Betty Friedan, the feminist crusader and author whose searing first book, "The Feminine Mystique," ignited the contemporary women's movement in 1963 and as a result permanently transformed the social fabric of the United States and countries around the world, died Saturday, her 85th birthday, at her home in Washington.

The cause was congestive heart failure, said Emily Bazelon, a family spokeswoman.

With its impassioned yet clear-eyed analysis of the issues that affected women's lives in the decades after World War II -- including enforced domesticity, limited career prospects and, as chronicled in later editions, the campaign for legalized abortion -- "The Feminine Mystique" is widely regarded as one of the most influential nonfiction books of the 20th century. Published by W. W. Norton & Company, the book had sold more than three million copies by the year 2000 and has been translated into many languages.
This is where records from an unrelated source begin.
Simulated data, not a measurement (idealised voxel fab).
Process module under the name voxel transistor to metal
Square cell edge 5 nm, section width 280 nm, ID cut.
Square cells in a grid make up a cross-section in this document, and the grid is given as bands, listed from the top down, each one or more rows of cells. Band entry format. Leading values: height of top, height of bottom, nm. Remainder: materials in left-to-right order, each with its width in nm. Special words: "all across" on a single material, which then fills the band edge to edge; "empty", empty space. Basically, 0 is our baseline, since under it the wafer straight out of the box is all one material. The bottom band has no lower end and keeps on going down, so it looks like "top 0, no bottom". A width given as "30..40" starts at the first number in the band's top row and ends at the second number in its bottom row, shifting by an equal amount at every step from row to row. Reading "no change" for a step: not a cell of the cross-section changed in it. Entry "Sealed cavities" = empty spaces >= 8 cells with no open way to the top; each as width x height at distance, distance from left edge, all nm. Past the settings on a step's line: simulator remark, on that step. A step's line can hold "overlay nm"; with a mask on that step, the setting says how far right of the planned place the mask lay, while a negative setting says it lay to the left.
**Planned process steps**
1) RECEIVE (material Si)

"The Feminine Mystique" made Ms. Friedan world famous. It also made her one of the chief architects of the women's liberation movement of the late 1960's and afterward, a sweeping social upheaval that harked back to the suffrage campaigns of the turn of the century and would be called feminism's second wave.

In 1966, Ms. Friedan helped found the National Organization for Women, serving as its first president. In 1969, she was a founder of the National Association for the Repeal of Abortion Laws, now known as Naral Pro-Choice America. With Gloria Steinem, Bella Abzug and others, she founded the National Women's Political Caucus in 1971.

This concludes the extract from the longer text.